After some geometry play with doodles and a protractor, Stu Dent made this claim:
Construct a star using five connected straight lines. The sum of the angles in the five points of the star will always equal a constant value.
Is Stu correct?
If he is correct, what is the constant?
If he is incorrect, what is the range of values for this sum?
Try to find different ways to explore this problem or prove your conjectures as a check on your solution. This is a fun problem to play with using GSP or some other dynamic geometry software.
Hint: First, using either a straight-edge or GSP, draw many different star configurations as in the examples shown, being sure to vary from the standard five-pointed star whose angles are all congruent. Measure and add the five angles. (At the very least, cut out the stars and tear off the star's points and add these five angles visually.) What sum do you get?
Now, try to list the geometrical properties and theorems that might help prove this number is this constant sum.
Solution Commentary: The constant sum is 180 degrees. Many different proofs of this are possible, and my students seem to invent new ones each time I give them this problem. Try using any of the following:
Once you have found one satisfying proof, explore what happens if one of the star's angle vertices is moved to the interior of the original pentagon? Or, what happens to the angle sum if you use a star with six, seven,...n-sides?

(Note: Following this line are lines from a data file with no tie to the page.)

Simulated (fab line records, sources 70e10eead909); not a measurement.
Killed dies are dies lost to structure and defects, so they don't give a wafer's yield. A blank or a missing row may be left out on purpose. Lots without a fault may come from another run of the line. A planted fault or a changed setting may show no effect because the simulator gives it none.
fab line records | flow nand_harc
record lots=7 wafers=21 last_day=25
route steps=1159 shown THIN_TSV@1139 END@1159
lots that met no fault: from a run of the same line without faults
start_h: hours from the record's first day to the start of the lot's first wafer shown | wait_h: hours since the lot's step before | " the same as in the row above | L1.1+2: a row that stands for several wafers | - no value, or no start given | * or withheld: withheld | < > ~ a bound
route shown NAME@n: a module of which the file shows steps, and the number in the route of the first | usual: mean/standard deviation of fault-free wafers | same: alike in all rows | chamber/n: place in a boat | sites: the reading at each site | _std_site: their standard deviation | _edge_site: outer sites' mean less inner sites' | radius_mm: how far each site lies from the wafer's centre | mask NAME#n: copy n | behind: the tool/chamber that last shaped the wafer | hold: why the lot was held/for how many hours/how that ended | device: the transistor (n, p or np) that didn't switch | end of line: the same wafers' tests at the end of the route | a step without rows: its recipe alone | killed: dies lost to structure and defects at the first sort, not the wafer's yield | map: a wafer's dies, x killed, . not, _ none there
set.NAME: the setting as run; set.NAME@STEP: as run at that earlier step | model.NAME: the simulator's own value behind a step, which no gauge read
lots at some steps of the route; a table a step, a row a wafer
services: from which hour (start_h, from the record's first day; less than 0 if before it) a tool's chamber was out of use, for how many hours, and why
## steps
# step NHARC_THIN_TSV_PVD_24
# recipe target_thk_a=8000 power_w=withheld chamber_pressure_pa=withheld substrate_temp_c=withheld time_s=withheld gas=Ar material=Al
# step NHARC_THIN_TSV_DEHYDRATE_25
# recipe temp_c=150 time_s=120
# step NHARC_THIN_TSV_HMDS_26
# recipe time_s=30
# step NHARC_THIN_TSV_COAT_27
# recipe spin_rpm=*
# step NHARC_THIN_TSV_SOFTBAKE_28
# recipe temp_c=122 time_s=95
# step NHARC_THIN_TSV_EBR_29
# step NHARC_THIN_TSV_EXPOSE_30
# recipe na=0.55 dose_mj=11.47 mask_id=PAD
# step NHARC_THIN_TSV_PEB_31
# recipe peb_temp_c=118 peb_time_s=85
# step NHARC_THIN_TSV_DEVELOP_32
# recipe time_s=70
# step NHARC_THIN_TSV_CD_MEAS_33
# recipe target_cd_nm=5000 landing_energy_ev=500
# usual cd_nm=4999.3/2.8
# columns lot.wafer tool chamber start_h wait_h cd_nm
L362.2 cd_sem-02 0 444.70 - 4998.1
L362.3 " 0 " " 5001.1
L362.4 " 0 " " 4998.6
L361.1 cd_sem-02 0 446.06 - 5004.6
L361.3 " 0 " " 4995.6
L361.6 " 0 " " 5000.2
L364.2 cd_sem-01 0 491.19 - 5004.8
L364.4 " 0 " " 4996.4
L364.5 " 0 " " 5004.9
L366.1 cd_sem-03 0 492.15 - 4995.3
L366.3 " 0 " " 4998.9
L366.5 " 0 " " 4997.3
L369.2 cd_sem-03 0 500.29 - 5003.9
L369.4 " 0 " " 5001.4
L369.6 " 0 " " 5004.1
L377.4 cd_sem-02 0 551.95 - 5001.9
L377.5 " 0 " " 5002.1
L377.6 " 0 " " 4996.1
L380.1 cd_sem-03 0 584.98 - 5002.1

- Exterior angle properties for the many triangles or pentagon formed
- Inscribe the star inside a circle using three of the "outermost" vertices (the remaining two angle vertices will be either interior to the circle or on the circle as well), and then apply circle/chord angle properties
- Use a pencil to implement the Turtle-Total-Trip Theorem from Logo (if you know what that is...if you don't, you might want to find out what it is!)
- Draw a line segment between two "adjacent" angle vertices and then try an "aha!" proof which involves the visual translation of the five star angles into a single triangle using the exterior angle theorem
Though this great problem is somewhat old but relatively unknown, a nice write up of explorations of the problem can be found in Alan Lipp's "The Angles of a Star" (Mathematics Teacher, September 2000, pp. 512-516).